When you think back to your childhood, where do your happiest memories lie? Was it in the grand vacations and rare events or did joy show up most often in the everyday routines? When I think back to my own youth, the summer vacations to the amusement parks and over-the-top Christmas celebrations do stand out in my mind, but the grandiose doesn’t take up the biggest places in my heart. It was small things – fishing at the lake on a hot summer’s day, playing Scrabble at the table, gathering over mashed potatoes and baked chicken – that made me feel connected. It was the ordinary, regular occurrences that made us feel like family.

We live in a culture that exalts the grandiose. If you’re not shelling out thousands at Disney Land and throwing Pinterest-worthy birthday parties, it might feel like you’re not doing it right.  The truth is that it’s the everyday habits you keep that your children will hold most dear. It’s during the moments when you choose to be fully present and engaged with the people in front of you, laughing, listening, loving, that connection builds and the feeling of “family” sinks into the hearts of your loved ones. 

 

I understand that we live in a busy and buzzing world, but it doesn’t take a lot of time to connect deeply with our children. In just a few minutes at a time, several times throughout the day, we can bring our focus onto them and fill their cups with positive attention and affirmation. Here are four daily habits you can begin now to build strong connections and a warm sense of family.

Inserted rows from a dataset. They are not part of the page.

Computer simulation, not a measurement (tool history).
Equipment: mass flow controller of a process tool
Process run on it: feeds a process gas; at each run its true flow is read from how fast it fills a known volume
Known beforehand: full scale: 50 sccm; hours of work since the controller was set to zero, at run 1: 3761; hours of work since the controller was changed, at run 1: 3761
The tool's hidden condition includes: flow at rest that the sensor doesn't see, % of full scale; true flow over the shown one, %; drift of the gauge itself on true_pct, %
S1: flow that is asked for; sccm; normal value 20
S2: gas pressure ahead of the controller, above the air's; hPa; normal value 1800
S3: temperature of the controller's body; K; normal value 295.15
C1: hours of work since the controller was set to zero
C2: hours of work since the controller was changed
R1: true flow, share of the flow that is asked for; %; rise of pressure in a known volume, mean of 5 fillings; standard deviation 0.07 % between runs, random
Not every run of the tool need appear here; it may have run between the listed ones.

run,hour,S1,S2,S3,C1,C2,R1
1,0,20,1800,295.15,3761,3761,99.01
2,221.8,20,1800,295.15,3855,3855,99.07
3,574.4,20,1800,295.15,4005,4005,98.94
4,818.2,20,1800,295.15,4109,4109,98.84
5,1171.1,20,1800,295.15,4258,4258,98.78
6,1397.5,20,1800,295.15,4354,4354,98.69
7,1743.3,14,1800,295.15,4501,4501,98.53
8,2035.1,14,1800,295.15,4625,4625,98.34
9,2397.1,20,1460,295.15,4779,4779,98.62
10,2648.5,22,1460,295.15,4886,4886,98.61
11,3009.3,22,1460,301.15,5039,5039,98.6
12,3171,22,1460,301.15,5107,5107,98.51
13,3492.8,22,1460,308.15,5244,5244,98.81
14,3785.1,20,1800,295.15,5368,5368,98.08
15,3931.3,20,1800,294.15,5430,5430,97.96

Start the Day with a Morning Blessing

Mornings can be a real hassle. Trying to get everyone up and out the door on time is often a stressful time for families, and connection is generally the last thing we are thinking about during this “rush hour.” Our adult minds are focused on the dozens of things we must accomplish in the next 12 hours, and our children are often tired, grumpy, or preoccupied with their own thoughts on the day ahead. Taking two or three minutes of the morning to focus on our child’s face and say something positive can really have a big impact. “Good morning, my love! Seeing your sweet face makes me happy” is a thoughtful way to greet a child into their day. Remember “Triple A to start the day.” That stands for attention, affection, and affirmation. Aim to give them your full attention for at least a couple of minutes, offer a hug or high five, and say something positive about them. Making this a daily habit starts each day off on the right foot and will likely lead to a less chaotic morning with a more cooperative kid.